Locality Pay Lament?
The release of the president's budget proposal always occasions a torrent of news stories, even though it's of course remarkably unclear whether those proposals will ever be enacted. But to my mind, the big news for federal employees in general yesterday came from the budget and the Office of Personnel Management. In the budget, President Obama proposed eliminating locality pay surveys and replacing them with an economic modeling process. And the report of the President's Pay Agent, released without fanfare yesterday, recommended that the government not implement locality pay for 2011because of the larger economic situation in the country.
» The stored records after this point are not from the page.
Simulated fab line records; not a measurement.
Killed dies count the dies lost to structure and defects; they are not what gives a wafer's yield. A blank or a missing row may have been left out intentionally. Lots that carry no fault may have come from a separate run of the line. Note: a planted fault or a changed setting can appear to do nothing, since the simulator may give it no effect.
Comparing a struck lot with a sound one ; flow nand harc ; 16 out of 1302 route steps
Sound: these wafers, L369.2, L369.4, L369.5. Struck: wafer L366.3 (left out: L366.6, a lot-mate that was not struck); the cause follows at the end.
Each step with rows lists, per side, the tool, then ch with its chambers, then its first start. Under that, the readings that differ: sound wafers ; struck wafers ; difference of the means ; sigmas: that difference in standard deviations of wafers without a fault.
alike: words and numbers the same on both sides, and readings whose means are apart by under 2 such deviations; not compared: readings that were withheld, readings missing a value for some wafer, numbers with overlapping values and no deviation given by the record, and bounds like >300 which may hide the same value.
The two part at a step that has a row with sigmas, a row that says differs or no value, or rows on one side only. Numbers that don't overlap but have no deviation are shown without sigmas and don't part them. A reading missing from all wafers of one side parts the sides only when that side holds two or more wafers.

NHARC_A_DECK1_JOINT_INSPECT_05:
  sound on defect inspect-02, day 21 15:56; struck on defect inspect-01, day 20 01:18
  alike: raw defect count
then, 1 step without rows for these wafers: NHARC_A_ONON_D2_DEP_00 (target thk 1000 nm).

Combined, do these two developments signal some kind of death knell for locality pay as an institution? Probably not. Getting rid of locality pay surveys could actually make it easier to create more locality areas because the Bureau of Labor Statistics wouldn't have to design and implement a new survey every time a new area came into being. And not having locality pay for one year doesn't mean it's gone forever. But I do think that these two developments, combined with language in the budget about how public- and private-sector raises have generally tracked each other closely (though the budget acknowledged that those statistics don't acknowledge educational and professional differences) suggest that the administration isn't entirely happy with the process for assigning federal pay and the conversation around it.
I don't think that's a surprise to anyone who's been following federal personnel news for the last year. But as the first concrete steps towards changing the federal pay system, the administration's locality pay proposals bear watching.